There is some puzzlement on the left as to how this neoliberal takeover happened. Ms George paints a glowing picture of the Keynesian consensus that preceded it, and derides any idea that neoliberal ideas had any real persuasive power in their own right. She resorts to a sort of conspiracy theory of coordinated and determined vested interests. Well, I was there, and voted for Mrs Thatcher in 1979 (though not afterwards), and find the rise of neoliberal ideas entirely unsurprising. Britain, in particular, was in a miserable state: and the “Keynesian” consensus was an evident failure. It had failed to respond to the changed world that followed the oil crisis, resulting in unemployment and inflation. We were surrounded by national bureaucracies and nationalised industries of an inefficiency that today people would find unbelievable. Much of what they said, especially about state directed solutions, rang true. Many politically powerful vested interests opposed the change – but the neoliberals were pushing at an open door in the world of ideas.
Trying to put all this in perspective is made harder by the following things that have accompanied the rise of neoliberalism:
- There has been a dramatic change to the industrial and economic base to developed societies since 1945 (well since long before that, of course). In the first phase manufacturing industry advanced, in such a way that much of the capacity built to support the war effort could be readily redeployed (in contrast to what followed the 1914-18 war); this was the basis of an unambiguous economic miracle that lifted many out of poverty. In the second phase, from the 1980s, manufacturing industry became much more efficient, while the appetite for its production hit saturation; the economy switched to services. This has created huge dislocation, and, more recently, the disappearance of mid level jobs. It has driven overall growth in wealth, but also tended to increase inequality. Neoliberal policies have helped this transition forward, but were not the underlying cause of it.
- Capitalist corporations have remained as strong as ever, and have grown increasingly able to press forward their interests in the political system, especially in America. They are not fundamentally neoliberal in outlook (their aim is to rig markets and not empower them, but they usually camouflage their lobbying in neoliberal terms. We should be careful not to exaggerate their power though. The corporations have not had it all their own way: their life expectancy has dramatically reduced over the period. Neither are these faceless corporations entirely managed for the benefit of a small elite; they have also benefited armies of employees, and their institutional shareholders are often pension funds that likewise transmit their gains to ordinary people.
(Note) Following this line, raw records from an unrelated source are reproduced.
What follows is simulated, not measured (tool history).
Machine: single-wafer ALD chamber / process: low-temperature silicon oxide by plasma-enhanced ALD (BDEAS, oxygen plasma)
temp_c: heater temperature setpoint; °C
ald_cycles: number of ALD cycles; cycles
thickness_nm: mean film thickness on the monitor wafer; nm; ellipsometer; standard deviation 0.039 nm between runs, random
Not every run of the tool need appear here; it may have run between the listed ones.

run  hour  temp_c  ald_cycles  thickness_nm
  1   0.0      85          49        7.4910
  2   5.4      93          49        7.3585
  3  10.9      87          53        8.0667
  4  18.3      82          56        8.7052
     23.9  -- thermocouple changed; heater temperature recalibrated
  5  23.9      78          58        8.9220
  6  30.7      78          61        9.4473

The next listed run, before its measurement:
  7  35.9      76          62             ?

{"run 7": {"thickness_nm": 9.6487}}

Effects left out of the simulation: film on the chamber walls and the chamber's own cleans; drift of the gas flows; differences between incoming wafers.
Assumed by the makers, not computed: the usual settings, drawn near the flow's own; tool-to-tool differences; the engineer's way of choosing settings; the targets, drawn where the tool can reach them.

- A lot of theoretical economists have got carried away with their models based on homus economicus, and these have become a soft target for neoliberalism’s critics. But often these criticisms amount to criticising the tactics and not the strategy: about how people respond to incentives, and not the idea that incentives drive behaviour.
Ms George manages to be muddled by all of these things, leading to a speech that can only be called paranoid. I suspect many on the left share her views, though, and feel that they have been vindicated by the events of the decade and a half since. This muddle, and their failure to clear identify and advocate alternative approaches to the neoliberal consensus, means their persuasiveness is doomed to be very limited.
Meanwhile political centrists seem to be trying to recover something of the original neoliberal outlook: the social market. The use of market mechanisms within a society that is still dominated by the state. As somebody who tends to the political centre I would like to say that this offers the most constructive way forward. But I have to point out that the great financial crisis of 2007-09 resulted from the collapse of just such a middle way philosophy, in the world of finance and banking. While the left blames it on rampant capitalism and greed, cack-handed state intervention was just as much of a problem, and the combination was lethal. It was a neoliberal project in the original sense of the word.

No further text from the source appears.